Beware Your Own Ruts, Formulae, and “Knowledge”
The willingness to be impacted by our own art will manifest differently for each writer (and for each thing written). Sometimes it will mean enacting tremendous personal paradigm shifts. Sometimes it will require lifestyle changes. Sometimes the changes are smaller: just the willingness to see beauty in details we have previously overlooked. Sometimes the changes are ineffable, more a prayer than a crusade. And sometimes the changes have to do with the art itself.

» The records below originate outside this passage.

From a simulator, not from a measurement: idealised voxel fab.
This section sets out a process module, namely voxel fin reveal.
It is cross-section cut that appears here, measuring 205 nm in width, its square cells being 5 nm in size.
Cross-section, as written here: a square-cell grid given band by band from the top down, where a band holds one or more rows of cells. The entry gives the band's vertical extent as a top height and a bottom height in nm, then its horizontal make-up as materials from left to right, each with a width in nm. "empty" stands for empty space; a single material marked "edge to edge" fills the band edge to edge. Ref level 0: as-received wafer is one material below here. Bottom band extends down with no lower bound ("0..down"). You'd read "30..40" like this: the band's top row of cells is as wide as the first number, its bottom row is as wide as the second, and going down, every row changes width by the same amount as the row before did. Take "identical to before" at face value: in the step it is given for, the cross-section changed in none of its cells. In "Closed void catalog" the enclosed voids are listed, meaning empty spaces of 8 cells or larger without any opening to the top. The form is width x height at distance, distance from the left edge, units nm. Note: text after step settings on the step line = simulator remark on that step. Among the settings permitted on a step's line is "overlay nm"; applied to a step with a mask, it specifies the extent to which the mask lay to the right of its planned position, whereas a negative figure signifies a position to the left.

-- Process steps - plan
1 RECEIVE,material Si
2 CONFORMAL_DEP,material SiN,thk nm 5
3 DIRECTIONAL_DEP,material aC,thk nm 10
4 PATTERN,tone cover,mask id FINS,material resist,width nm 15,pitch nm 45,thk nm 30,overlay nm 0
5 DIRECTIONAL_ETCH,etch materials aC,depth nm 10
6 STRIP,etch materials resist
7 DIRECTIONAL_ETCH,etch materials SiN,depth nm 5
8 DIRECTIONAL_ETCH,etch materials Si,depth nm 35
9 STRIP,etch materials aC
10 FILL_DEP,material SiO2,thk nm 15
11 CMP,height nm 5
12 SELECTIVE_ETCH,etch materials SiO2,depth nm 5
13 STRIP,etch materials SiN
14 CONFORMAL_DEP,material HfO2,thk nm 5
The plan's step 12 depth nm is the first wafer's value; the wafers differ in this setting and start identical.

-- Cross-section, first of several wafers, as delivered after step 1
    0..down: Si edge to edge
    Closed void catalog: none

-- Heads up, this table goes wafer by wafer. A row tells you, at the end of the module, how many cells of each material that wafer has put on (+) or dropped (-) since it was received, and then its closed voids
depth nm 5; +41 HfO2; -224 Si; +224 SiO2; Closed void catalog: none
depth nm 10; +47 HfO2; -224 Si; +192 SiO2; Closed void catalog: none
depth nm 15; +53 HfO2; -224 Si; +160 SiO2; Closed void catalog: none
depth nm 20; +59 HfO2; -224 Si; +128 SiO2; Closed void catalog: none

For me, I’m finding it means I cannot create in the ways I used to. I mean, I can. To a certain degree, I have mastered my art. But I begin to realize that in becoming master, I now risk becoming tyrant. Nineteenth-century French literary critic Charles Sainte-Beuve cautions us:
I don’t wish to outlive my inner poet. But that is what I risk if I am unwilling to learn the lesson my creativity would teach me and to keep growing. I have worked so hard to consciously understand my craft—to mitigate those miserable moments when the story isn’t working and I have no idea why. And yet the next step seems to be putting back on the blindfold, trusting my Muse to take my hand and lead me straight back into the misty realms of unconscious creativity.
If this sounds a little hazy and unformed, it is! None of this discounts all the learning and growth that has come before. The formulae, patterns, techniques, practices, guidelines, and structure of the craft are vital. Consciousness and understanding are important in art as in life. I am not saying writers shouldn’t be learning all this stuff. If you feel you don’t yet understand plot structure, for the love of anyone who will read your story, please learn it. But the moment structuring gets to be a rut, realize it’s time to keep growing.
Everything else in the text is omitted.